It is your mind which is getting pampered.
It is like your mobile phone – it receives the signals, but you are the one who is using those signals.
So, the organ inside you which is experiencing the pleasure is the mind.
The organ inside you which is experiencing the pain is the mind.
When you touch a hot object, you will feel pain at the skin — that is what you think.
But a person in coma, if you put a hot object to his skin, he will not feel it.
Skin is still there. So skin doesn’t feel.
In a person in coma, mind is absent — that’s why he doesn’t feel the pain.
You can say that this internal organ called mind is spread over the brain and the nervous system.
Mind acts through them.
Mind desires — I want this, I want that, longs for experiences — this is the work of the mind.
Mind makes you work to achieve this.
When the mind sees that there is a sweet in front of you, it will prompt your hands to pick it up and put it in your mouth — because the mind wants to experience pleasure.
Mind loves and hates — loves some people and dislikes some other people, also similarly places and objects.
Mind contains memory. It remembers, it identifies.
These are some of the activities of the mind.
Then comes Buddhi – the twenty-second Tatwa, part of Antah Karana — the internal organs.

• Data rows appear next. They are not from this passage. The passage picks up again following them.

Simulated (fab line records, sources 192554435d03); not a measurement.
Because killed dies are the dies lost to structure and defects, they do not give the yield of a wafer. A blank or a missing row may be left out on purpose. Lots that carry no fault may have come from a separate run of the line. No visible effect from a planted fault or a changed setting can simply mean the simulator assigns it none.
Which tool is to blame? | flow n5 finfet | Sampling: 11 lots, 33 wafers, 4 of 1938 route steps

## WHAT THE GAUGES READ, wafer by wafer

When the mind sees that sweet, and before prompting the hands to pick it up and put it in the mouth, the mind will ask the Buddhi —
Should I or should I not?
Buddhi will say — Why not? You won’t get it again. Someone else will come and take it.
Or — You have diabetes. No sweets for you.
This is what Buddhi does — intelligence or discretion.
Buddhi is the decision maker.
This is one difference between man and animal.
Man’s Buddhi is far more developed.
Animals act purely on impulses — mainly on impulses.
They see food, they are hungry, they eat.
They have mind — mind will prompt them to eat — they will go for it.
The pet dog will not know that the doctor has advised not to give him salt.
He doesn’t understand that.
That you have to do for him — because he doesn’t have Buddhi or his Buddhi is less.
The third Antah Karana — Ahamkara — which makes you feel that I am different from the external world, I am separate from the external world.
These are the three internal organs.
Some schools of thought add a fourth organ to it called Chitta — anyway, it is a matter of classification.
Then it is called Antah Karana Chatushtaya.
Here for Tatwas, it is three — Manaha, Buddhi and Ahamkara.
The next two Tatwas are — Prakriti and Purusha.
The physical world, comprising both objects and actions — they at the macro level are made of the three Gunas — Rajoguna of creation, Satwa Guna of sustenance, and Tamo Guna of elimination.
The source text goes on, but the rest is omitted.